It's interesting to pay attention to research on transgenderism. Discrepancy with one's gender usually starts very early and causes significant distress. More masculine or feminine expression doesn't solve it because it's not as much about expression as it is identity--being able to considered male or female. Transitioning to the other gender relieves that distress, which I think conveys something significant about how real it is. (Of course, we cannot understate that transitioning also adds a whole lot more due to societal non-acceptance. Transgender populations have one of the absolutely highest suicide rates because of this.)

I find it quite interesting that people of many faiths are increasingly able to accept non-heterosexual orientations, but are quick to reject transgenderism, which has to do with identity more than behavior. Morality is fundamentally about behavior rather than identity. Identify informs behavior, and when we have identity conflicts, bad things happen.

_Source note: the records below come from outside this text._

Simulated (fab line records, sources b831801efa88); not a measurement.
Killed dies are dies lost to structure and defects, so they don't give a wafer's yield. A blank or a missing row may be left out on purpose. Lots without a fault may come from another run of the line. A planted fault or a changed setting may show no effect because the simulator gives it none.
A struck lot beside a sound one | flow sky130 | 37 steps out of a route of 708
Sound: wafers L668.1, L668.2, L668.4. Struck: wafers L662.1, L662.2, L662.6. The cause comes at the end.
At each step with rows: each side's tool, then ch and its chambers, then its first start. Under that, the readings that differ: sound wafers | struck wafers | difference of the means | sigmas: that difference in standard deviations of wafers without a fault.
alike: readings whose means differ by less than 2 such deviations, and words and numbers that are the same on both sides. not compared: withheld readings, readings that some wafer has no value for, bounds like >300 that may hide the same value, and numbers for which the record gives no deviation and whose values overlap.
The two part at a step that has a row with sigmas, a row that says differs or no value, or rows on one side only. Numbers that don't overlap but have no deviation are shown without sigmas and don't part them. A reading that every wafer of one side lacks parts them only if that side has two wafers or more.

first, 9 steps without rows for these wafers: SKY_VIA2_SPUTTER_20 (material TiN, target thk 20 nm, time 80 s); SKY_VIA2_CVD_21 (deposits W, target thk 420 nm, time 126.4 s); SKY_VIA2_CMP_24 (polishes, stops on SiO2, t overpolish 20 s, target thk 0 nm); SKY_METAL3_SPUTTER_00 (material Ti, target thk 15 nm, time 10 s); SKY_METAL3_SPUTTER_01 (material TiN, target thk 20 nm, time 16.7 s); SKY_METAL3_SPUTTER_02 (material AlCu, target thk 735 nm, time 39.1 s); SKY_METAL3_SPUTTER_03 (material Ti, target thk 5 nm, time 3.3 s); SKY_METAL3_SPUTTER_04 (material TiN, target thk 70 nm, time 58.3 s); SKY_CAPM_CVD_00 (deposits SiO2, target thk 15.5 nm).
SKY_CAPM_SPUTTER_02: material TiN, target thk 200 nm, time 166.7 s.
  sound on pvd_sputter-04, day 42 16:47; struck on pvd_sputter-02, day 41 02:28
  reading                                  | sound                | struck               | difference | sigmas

The only argument I've heard against transgenderism is that God creates everyone and doesn't make mistakes, so therefore transgenderism isn't "real." One only needs to scratch the surface of birth defects to undermine that argument, which is also extremely poor theology.

So if you're going to make arguments for or against policies and laws related to transgenderism, please be informed with fully accurate information. It's also important to listen to real people's stories and stop sexualizing everything. Accurate knowledge allows us to have adult conversations rather than promote ignorant fear mongering.